The prosecutor just rolled his eyes to the jury in
disbelief, an action that seemed to be enough to discredit
whatever Wheeler told them.
Once the D.A. had his conviction nailed down, he won
a death sentence against Brittany, who had no prior
record of violence against anyone, by bringing in
jailhouse informants who swore that she had made all
manner of bloodthirsty confessions to them.

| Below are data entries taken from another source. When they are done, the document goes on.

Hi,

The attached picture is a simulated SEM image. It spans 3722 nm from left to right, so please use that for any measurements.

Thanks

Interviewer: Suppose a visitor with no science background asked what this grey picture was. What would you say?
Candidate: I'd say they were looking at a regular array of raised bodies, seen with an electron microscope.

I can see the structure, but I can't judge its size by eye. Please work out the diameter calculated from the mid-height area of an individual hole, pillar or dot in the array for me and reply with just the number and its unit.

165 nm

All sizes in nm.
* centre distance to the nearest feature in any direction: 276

Today, Brittany Holberg is 30, and
one of eight women awaiting execution on the female
death row at the Mountain View unit of the Texas prison
system in Gatesville, an aptly named town with six
different jails within it. The Mountain View unit
is where the condemned women stay while their appeals
wind their way through federal and state courts. Should
their appeals fail, they are sent down to the men's
prison in Huntsville, some 180 miles away, where they
are put to death by lethal injection.
Ms. Holberg is currently contesting
her conviction through writ of habeas corpus proceedings,
charging ineffective representation and prosecutorial
misconduct at trial. Soon after her appeals lawyer
filed her writ, the Randall County D.A. asked to be
recused from arguing the case. According to the Amarillo
Globe-News, Holberg's two- inch-thick habeas
corpus filing includes several affidavits from women
who admit to being convicted of crimes, alleging [the
D.A.] and his employees attempted to make deals to
elicit false testimony against Holberg.